Italian first-time director Alice Rohrwacher takes a swipe at the Catholic Church’s indoctrination in the country’s south in her Directors’ Fortnight entry, “Corpo Celeste.”
But the scathing drama about 13-year-old Marta who moves back to Reggio Calabria after living in Switzerland — and struggles with this new world, especially catechism at the parish church — is in not a repudiation of the helmer’s upbringing.
“I was not brought up with religion,” Rohrwacher said. “Like Marta, it was a whole new world for me to discover as well.”
“Corpo Celeste” also depicts how the church in Reggio Calabria rigs local elections. “The logic is: ‘I am monsignor Mario; I am worth 700 sure votes if you can help my parish.’ That’s how it works,” she says.
Rohrwacher, whose previous work is as a documaker, thoroughly researched her subject, as though she were making a documentary.
“What I came into contact with went way beyond my wildest imagination,” she said.

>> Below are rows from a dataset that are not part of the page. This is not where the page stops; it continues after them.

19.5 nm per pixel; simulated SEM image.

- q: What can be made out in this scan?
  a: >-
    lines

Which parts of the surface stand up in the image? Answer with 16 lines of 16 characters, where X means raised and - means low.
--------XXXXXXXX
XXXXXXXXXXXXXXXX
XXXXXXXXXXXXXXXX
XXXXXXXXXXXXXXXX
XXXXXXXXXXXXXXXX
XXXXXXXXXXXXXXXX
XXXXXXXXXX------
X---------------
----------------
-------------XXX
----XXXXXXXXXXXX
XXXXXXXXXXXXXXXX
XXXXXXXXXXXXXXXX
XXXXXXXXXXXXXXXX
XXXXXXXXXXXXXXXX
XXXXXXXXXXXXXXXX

As preparation for “Corpo Celeste,” Rohwacher not only read the Bible, but also drew on the lay spirituality of Nick Cave.
Besides being Rohrwacher’s first feature, the film also is the debut of Italo producer Carlo Cresto Dina’s Bologna-based Tempesta. Cresto Dina paired Rohrwacher with topnotch Gallic cinematographer Helene Louvart (“Pina”).
Pic has been picked up for France by Ad Vitam.